One of the most divisive US campaigns in modern history is entering a new chapter with Republicans and Democrats having selected their nominees, leaving the candidates slogging it out before Election Day on November 8.

Clinton followed her historic acceptance speech on Thursday as the first woman presidential nominee for a major party with a rally in Philadelphia before embarking on a bus tour of Rust Belt states Pennsylvania and Ohio.

In Colorado, a key state out west, her Republican opponent promised "no more Mr Nice Guy," trashing Clinton's speech as "average," calling her a liar and promising to end the migration of Syrian refugees.

"I'm starting to agree with you," the 70-year-old told supporters chanting "lock her up, lock her up" in Colorado Springs. "I'm taking the gloves off," he said. "Just remember this Trump is going to be no more Mr Nice Guy."

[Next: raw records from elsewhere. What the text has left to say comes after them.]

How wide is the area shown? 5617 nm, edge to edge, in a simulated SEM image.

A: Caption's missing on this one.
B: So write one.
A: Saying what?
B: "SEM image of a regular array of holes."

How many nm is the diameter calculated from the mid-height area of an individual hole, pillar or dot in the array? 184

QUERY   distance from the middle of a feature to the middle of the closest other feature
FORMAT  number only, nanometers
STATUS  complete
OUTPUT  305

Just over 100 days before the election, Americans are being asked to choose between two sharply polarised visions - and between two monumentally unpopular candidates.

"I can't think of an election that is more important, certainly in my lifetime," Clinton told supporters at the rally in Philadelphia.

The 68-year-old Democrat portrays Trump as a threat to democracy, seeking to woo moderate Republicans repelled by the former reality TV star and shore up a coalition with progressives on the left of her party.

Peachy keen

"Donald Trump painted a picture, a negative, dark, divisive picture of a country in decline," she said.

"I'm not telling you that everything is peachy keen - I'm telling you we've made progress, but we have work to do."

She promises to focus on parts of the country that have been "left out and left behind" - constituencies where declining living standards, fears about safety and lost jobs have fueled support for Trump.

Trump, who has never previously held office, portrays himself as the law and order candidate - the outsider who will shake up an out-of-touch Washington, restore jobs, cut the deficit and end illegal immigration.

In Colorado, he goaded Clinton on her failure to hold a news conference since December and accused her of lying to the FBI over its investigation of her email scandal as secretary of state.

"We're going to stop the Syrian migrants from coming into the United States," he said referring to the killing of a French priest, whose attackers proclaimed allegiance to the Islamic State extremist group.

But the crowd stopped cheering when he rehashed past controversies of him mocking a disabled reporter - denying he had - and implied that a TV reporter had grilled him because she was menstruating.

Trump's campaign, which has trailed in fundraising behind Clinton, released a new ad on Friday saying that in Clinton's America "things get worse" with taxes going up, terrorism spreading and voters losing jobs, homes and hopes.

"Change that makes America great again," the video promised.

Trump also posted a social media clip mocking Clinton's husband and former president Bill Clinton for appearing to doze off during her speech.

Negative partisanship

Clinton needs to win over disgruntled working class voters, who have formed the backbone of Trump's base. She trashes the real estate mogul for making so many of his products overseas and for alienating women, Hispanics and Muslims.

On her bus tour, she is being accompanied by her husband, her running mate Virginia Senator Tim Kaine and his wife Anne.

The so-called Rust Belt states are vital parts of almost any strategy to garner the 270 electoral college votes needed to win the presidency.

"We're going to be drawing that contrast between Hillary Clinton's plans for our country and Donald Trump's empty promises," Kaine said Friday.

Experts predict that "negative partisanship" - voting against a candidate - will play a major role in deciding who makes it to the White House.

Clinton's unpopularity is second only to Trump's, with a disapproval rating of 55% compared to his 57%, according to recent averages.

Ratings from Nielsen showed that 2.2 million more people had tuned into watch Trump's acceptance speech last week than Clinton's on Thursday.

When it comes to voter intentions, Trump and Clinton are in a statistical dead heat, according to the most recent poll average from RealClearPolitics.